Nothing is more frustrating than spending a day planting a new garden, only to have it dug up by the family dog. Before you scold your dog, find out why he is digging and what you can do to keep your yard free of holes.
Why dogs dig
Dogs dig for various reasons, but revenge is not one of them. It is likely due to one of the following:
- Prey – Gophers and insects are attractive to dogs, especially terriers, retrievers and other types of dogs with strong hunting instincts. If you notice digging at the roots of the trees or in specific areas of the yard, then prey may be to blame.
- Entertainment – Dogs, particularly puppies that are very active, need to keep busy. If they have no toys or playmates, they may resort to digging. Boredom and loneliness can also lead to digging as the dog’s way of releasing anxiety and energy.
- Comfort – On hot days, a dog may take solace in the cool dirt near the house or under a tree. If your dog has no shelter and is frequently found lying in the holes, then he is using his digging skills as a way to cool down.
- Attention – If a dog only receives attention when he does something wrong, then he will continue to do the offending behavior, even if the attention is negative. When a dog digs in front of his owner, he is doing it as a way to seek attention.
- Escape – Holes along the fence line means that your dog is trying to escape. There may be something in the yard that is threatening him, or more likely, he may smell something appealing, such as food or the scent of a dog in heat (particularly if your dog is not neutered).
How to stop the digging
Once you determine the root cause of your dog’s digging, you can then find a way to curb the desire. Here are some methods you can try:
- Exercise – A tired dog is less likely to engage in undesirable behaviors. Many dogs misbehave simply because they have too much energy. Keep your dog busy by engaging in play time and frequent walks. He will then be too tired to dig.
- Confinement – If you cannot watch your dog while he is loose in the yard, you will need to confine him in a kennel or crate or keep him indoors until you can determine the reason for the digging.

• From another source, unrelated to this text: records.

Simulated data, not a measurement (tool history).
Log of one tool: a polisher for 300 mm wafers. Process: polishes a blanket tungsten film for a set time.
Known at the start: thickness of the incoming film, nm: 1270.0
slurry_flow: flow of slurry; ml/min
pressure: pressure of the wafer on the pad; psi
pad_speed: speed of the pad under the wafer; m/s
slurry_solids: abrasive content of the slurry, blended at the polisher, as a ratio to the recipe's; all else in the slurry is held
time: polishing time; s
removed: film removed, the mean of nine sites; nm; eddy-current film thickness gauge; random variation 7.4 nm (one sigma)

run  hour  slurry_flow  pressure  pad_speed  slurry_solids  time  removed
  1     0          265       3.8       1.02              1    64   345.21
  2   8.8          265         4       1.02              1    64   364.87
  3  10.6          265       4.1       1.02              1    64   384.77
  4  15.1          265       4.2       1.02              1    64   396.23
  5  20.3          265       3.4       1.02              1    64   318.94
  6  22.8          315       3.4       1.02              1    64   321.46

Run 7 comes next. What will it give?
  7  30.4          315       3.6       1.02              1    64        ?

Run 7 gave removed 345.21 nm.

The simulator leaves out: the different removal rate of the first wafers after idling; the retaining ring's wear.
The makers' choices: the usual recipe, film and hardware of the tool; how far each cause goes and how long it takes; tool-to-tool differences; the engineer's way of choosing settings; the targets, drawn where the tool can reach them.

- Keep him entertained – If you must leave your dog alone, provide him with things to keep him busy. Treat dispensers and sturdy toys, such as rawhide bones, are ideal. If the digging persists, it may be worth it to hire a neighborhood teenager to take your dog on walks or play with him while you are away.
- Reprimand him – Create a negative association with digging. For example, you may want to spray him with a hose or water bottle when you catch him digging holes. However, this only works if you are consistent and able to do it immediately when you catch your dog in the act of digging. If you wait until after the fact, your dog fails to associate the digging with the punishment, and this can actually make the digging problem worse.
Another negative association is the popping sound of balloons. Bury balloons where your dog likes to dog. When your dog attempts to dig there, the sound of the balloon popping will likely startle him enough to avoid the area.
- Don’t let your dog work in the garden with you – Sometimes dogs just want to mimic their owners. If they see you working in the garden, they may feel compelled to do the same. Therefore, it’s better to keep your dog confined while gardening.
- Fix the fencing – If your dog is trying to escape under the fence, make it impossible to do so. Fill in any holes and keep chicken wire or large rocks along the base of the fence (or where the dog likes to dig) to keep your dog in the yard.
- Protect your dog from the elements – Extreme heat can cause your dog to dig to cool off. Make sure she has a dog house or other shelter to keep her cool in the summer.
- Provide a digging area – Some dogs just love to dig and nothing can stop them. If this is the case with your dog, and you have the extra space, consider making him a digging area. Fill a hole with sand and bury his favorite toys and treats in there. He will enjoy digging there so much that he won’t dig anywhere else. You can also use a small sandbox.
- Fill holes with dog feces – This doesn’t sound nice, but it is very effective. When your dog digs holes, fill them back up with dog feces. Your dog will be so turned off by this that he will likely never dig there again. For an added effect, feed your dog pineapple before doing this. To dogs, pineapple and dog feces mixed together create a horrible smell.
Less radical solutions include scattering ground pepper or small rocks that are unpleasant for your dog’s paws in digging areas.